One item of interest is that the director, Time Stevens, has worked miracles getting this put together, filmed, and on you tube in less than 2 weeks total using mostly untrained actors, yet with such excellent quality. the only problem we really ran into was that there was no actual choreographing plan or rehearsal for the guards even though we had real weapons (not sharpened, but still very pointed and very much steel polearms!) and were moving fast on very dangerous and irregular terrain. I discussed safety aspects of this with the director and, he agreed to warn the cast to move well out of our path and that we should work on safe ways to handle the issue. I am somewhat familiar with polearms, but have never actually used one before in anything. As such, I felt Tim Stevens showed great confidence in me by telling us what he wanted, basically that we move as synchronized and "quirky" as the guards in the cartoon version of Alice in Wonderland. He did demonstrate the type of movements he wanted portrayed when commanded into action and in the chase.
I then went to the side for about 30 minutes with the other guard and we choreographed our own moves, our own commands to attempt to make our movements synchronized (with some limited success), and to make it as funny and quirky as he wanted without endangering any of the cast or extras in the process. The only person that actually came close to getting impaled was the director when we rounded a camera at full tilt, but were asked to try taking both of us around it to the same side and almost failed the turning maneuver. After that we insisted on going back to splitting around the camera like he had us do before, which was far more manageable as turning while running in a crouch and lifting your knees ridiculously high is actually a bit difficult.
I also balked at the idea of following in spear readied position behind the other guard in one area where the terrain was too narrow for us to travel side by side. Instead I experimented with realistic ways a halberd could be used to attack that would have the weapon head trailing rather than leading and then purposely kept a safe distance behind my partner regardless as there were tree roots and a hole in our path near the end of the chase. To cover up why I was trailing behind the other guard so far I tried to look like I was panting and running out of breath, which would sort of make sense since the lead guard would typically be the oldest one, but it just seemed to add to the quirky, campy, comedy of the scene, so it seemed to come out well. The only scene that was cut that I wished had been left in was one where we slowed down and doubled over panting and breathing as though we were too winded to keep up in full armor with a young frightened Alice, and was intended to show why she got far enough ahead to be able to hide before we caught up again. I thought that was really well planned and should be added back into the video if possible. (Just so you know, after multiple takes chasing her at each step of the long chase, it wasn't very hard to pretend we were too tired to keep up the chase!!! LOL)

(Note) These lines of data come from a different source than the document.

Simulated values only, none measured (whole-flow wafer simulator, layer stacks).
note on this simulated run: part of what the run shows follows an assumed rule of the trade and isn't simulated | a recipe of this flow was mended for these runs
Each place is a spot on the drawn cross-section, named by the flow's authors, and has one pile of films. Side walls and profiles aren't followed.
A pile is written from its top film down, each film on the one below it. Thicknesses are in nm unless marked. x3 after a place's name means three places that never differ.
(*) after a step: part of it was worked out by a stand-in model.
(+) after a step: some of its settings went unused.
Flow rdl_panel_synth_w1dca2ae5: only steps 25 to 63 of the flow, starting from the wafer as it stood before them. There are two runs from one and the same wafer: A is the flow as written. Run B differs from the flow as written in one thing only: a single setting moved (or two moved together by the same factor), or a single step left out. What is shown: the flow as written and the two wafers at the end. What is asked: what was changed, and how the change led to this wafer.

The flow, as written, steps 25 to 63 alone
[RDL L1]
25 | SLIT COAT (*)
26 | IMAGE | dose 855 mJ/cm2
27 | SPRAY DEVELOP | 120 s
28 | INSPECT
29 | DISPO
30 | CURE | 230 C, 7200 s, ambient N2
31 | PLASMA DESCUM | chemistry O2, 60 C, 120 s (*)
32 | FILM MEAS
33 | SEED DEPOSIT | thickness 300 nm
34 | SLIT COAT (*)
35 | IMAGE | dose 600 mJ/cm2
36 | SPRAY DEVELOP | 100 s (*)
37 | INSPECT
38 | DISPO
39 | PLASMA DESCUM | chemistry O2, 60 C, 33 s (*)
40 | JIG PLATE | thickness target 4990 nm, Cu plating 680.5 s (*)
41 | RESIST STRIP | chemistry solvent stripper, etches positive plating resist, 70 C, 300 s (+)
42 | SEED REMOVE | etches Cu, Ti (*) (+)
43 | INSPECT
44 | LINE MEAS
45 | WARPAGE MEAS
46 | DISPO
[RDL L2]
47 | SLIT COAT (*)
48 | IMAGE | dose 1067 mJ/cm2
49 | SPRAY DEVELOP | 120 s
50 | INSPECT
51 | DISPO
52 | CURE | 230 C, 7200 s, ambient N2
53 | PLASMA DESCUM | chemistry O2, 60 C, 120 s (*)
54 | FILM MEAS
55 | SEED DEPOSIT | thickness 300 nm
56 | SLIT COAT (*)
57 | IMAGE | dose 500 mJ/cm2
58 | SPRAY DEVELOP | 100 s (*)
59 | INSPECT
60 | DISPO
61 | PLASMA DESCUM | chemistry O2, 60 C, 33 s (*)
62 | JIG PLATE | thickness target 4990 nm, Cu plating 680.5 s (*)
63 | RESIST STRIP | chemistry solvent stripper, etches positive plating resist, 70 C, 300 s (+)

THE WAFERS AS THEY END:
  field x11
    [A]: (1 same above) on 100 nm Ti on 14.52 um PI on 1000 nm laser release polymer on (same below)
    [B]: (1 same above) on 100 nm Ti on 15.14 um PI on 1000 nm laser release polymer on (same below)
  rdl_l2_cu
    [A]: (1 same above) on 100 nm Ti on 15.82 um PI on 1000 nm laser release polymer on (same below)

After this experience, and our own problems setting up choreographed fencing for the Ugly Gun Skit, I and Radha both attended an excellent professional level (in my opinion anyway) class on staging fights in a safe, but realistic manner that was taught by Chris Ayres, (a professional actor and stage fight director) under the title Mock Combat in a 5 to 6 hour class broken into two parts over two days at Ikkicon anime festival in Austin, Texas. While we never actually caught Alice and the class did not (for liability reasons among others) cover use of weapons other than to discourage it, the choreographing and rehearsing method would have been very helpful, and I will use it in the future.